Men's Ashes 2021-22
Chest, chin, win: The evolution of Josh Hazlewood
The stunning form of the NSW quick in recent years can be traced back to a lengthy period of sweat, hard lessons and time away from life on the road
3 December 2021, 04:20 PM AEST
Josh Hazlewood has a few simple training notes scrawled down that he sometimes likes to call to mind. They're in his head now – well, the two key words, anyway – as he pores over his bowling plans for next week's Ashes opener in Brisbane.
Two words that across the past two-and-a-half years have seen him evolve into arguably the world's premier fast bowler.
Chin. Chest.
Their origins lie in the autumn of 2019, on the straw-coloured turf practice wickets just beyond the Sydney Cricket Ground. Hazlewood had come out of the previous season's battle for the Border-Gavaskar Trophy with his body broken and his ego bruised. Thirteen wickets across four Tests – one every 70 balls – represented his least effective Test series on home soil.
For much of it, he had been fighting a war against himself on three fronts: the pain of stress fractures; a technical issue with his action; and an imbalance in his physique.

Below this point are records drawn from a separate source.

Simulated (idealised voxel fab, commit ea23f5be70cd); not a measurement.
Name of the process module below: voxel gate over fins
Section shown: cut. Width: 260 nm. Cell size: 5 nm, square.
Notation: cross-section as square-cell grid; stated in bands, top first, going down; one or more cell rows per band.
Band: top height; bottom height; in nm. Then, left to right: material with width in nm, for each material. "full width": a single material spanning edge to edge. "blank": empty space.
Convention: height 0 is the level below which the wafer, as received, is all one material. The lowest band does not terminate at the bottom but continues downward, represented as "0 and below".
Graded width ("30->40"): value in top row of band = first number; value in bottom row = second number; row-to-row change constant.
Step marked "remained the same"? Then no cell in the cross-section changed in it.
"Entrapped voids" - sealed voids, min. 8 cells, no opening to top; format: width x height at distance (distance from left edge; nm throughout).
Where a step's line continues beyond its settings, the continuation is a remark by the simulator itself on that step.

As Australia cruised to a two-nil Test series win against Sri Lanka, Hazlewood rested. Then, when his body was ready, he began plotting his comeback. This time around, he was going to come back evolved. Matured. Better. And those two words were going to help him along the way.
"There's times throughout your career where it's not always smooth sailing," he tells cricket.com.au. "There's going to be troughs and rises.
"As a quick, the low points are when you're coming back from injury – but it's important to use that time wisely."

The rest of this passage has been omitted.